Individualism and science are thus consequences of an epistemology of reason.  Individualism applied to politics yields liberal democracy … individualism applied to economics yields free markets and capitalism.

Post-modernism, which inspired much of the modern left’s thinking, began as reaction against the Enlightenment thinkers ironically, in part to save religious faith from the onslaught on science and rationality.  Immanuel Kant was a major influence, as were a lot of other Germans (surprise):  Friedrich Nietzsche, Georg W.F. Hegel, Jean-Jacques Rousseau (not German), Martin Heidegger, and of course Karl Marx.  They specifically rejected reason and logic in favor of subjectivism.

Simply put, an objectivist thinks this way:  If it’s true, I believe it.  A subjectivist, however, thinks like this:  If I believe it, it’s true.  According to Heidegger, for example, reason tells us nothing important, and logical inconsistencies are not a sign of intellectual failure.

Now, once again, try to be objective (there’s that word again) while answering this question:  who is more resistant to pesky things like logic and reason, an objectivist or a subjectivist?  Who has an easier time ignoring logical inconsistencies in a belief system? 

As Hicks points out, only a subjectivist could believe that:

  • All cultures are valid and equally deserving of respect, but Western culture is really bad.
  • Values are subjective, but racism and sexism are really, really bad.
  • Technology is destructive and bad, but it’s not fair that some people can afford more of it than others.

The post-modernists were also collectivists.  Here are few relevant quotes:

  • The state ought to have a universal compulsory force to move and arrange each part in the manner best suited to the whole.  — Rousseau
  • All the worth which the human being possesses, all spiritual reality, he possesses only through the state … this final end has supreme right against the individual, whose supreme duty is to be member of the state. — Hegel
  • A single person, I need hardly say, is something subordinate, and as such he must dedicate himself to the ethical whole. — Hegel

Hegel, by the way, was a big influence on Karl Marx.  I’m pretty sure we can agree Marx was a collectivist extraordinaire, and it’s not even debatable that Marx has far more fans on the political left than on the right.  One of my left-wing college professors even had a poster of Marx on the wall of his office. 

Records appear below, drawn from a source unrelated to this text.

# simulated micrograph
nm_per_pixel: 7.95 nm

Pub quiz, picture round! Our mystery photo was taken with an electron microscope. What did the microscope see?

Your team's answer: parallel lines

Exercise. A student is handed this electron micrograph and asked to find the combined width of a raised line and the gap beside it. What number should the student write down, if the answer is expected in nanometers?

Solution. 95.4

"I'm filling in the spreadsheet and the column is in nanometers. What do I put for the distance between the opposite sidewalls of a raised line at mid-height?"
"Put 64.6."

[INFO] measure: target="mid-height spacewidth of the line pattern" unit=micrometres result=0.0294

Someone commenting on last week’s post pointed out that “left” and “right” aren’t always accurate labels and suggested I refer to them as collectivist-authoritarian and individualist-libertarian.  Fine, I’m cool with that.  “Left” and “right” don’t always fit.  I once saw William F. Buckley argue against anti-drug laws, which isn’t exactly a right-wing position. 

But at the same time, I don’t know how anyone can deny that leftists tilt towards a collectivist-authoritarian belief system.  In the past year or so, I’ve been treated to these statements while debating liberal friends:

  • You only have the rights the government grants you.
  • How can you call high taxes legalized theft?!  It’s not just your money!  We let you make the money!  (I’m assuming he meant no one tried to arrest me for selling my software to people who wanted to buy it.)

By contrast, take a look at this quote from a rather famous individualist-libertarian named Thomas Jefferson:

A wise and frugal Government, which shall restrain men from injuring one another, shall leave them otherwise free to regulate their own pursuits of industry and improvement, and shall not take from the mouth of labor the bread it has earned. This is the sum of good government.

In the modern era, does that sound like something you’d hear coming from the left or the right?  Is it what the fanatical Obama supporters believe?  Is there any evidence whatsoever Obama believes it himself?

Post-modern leftists also have a different intellectual heritage when it comes to language itself.  Since reason doesn’t tell us anything real, the post-modernists taught that language isn’t a tool for seeking the truth; it’s a weapon to wielded for the purpose of acquiring power.  Don’t like what some objectivist-individualist wrote, but having a hard time disputing it?  No problem.  Declare logic a “white male construct” and apply the principles of Deconstruction … otherwise known as “If you can’t debate your opponent’s ideas, label him a sexist or a racist.”  I see that one in action every time a conservative justice is nominated to the Supreme Court.

If you don’t think Deconstruction as a form of analysis was intended to be political, here’s a quote from Jacques Derrida, the father of Deconstruction:

Deconstruction never had any interest or meaning, at least in my eyes, other than as a radicalization, that is to say, within a tradition of a certain Marxism.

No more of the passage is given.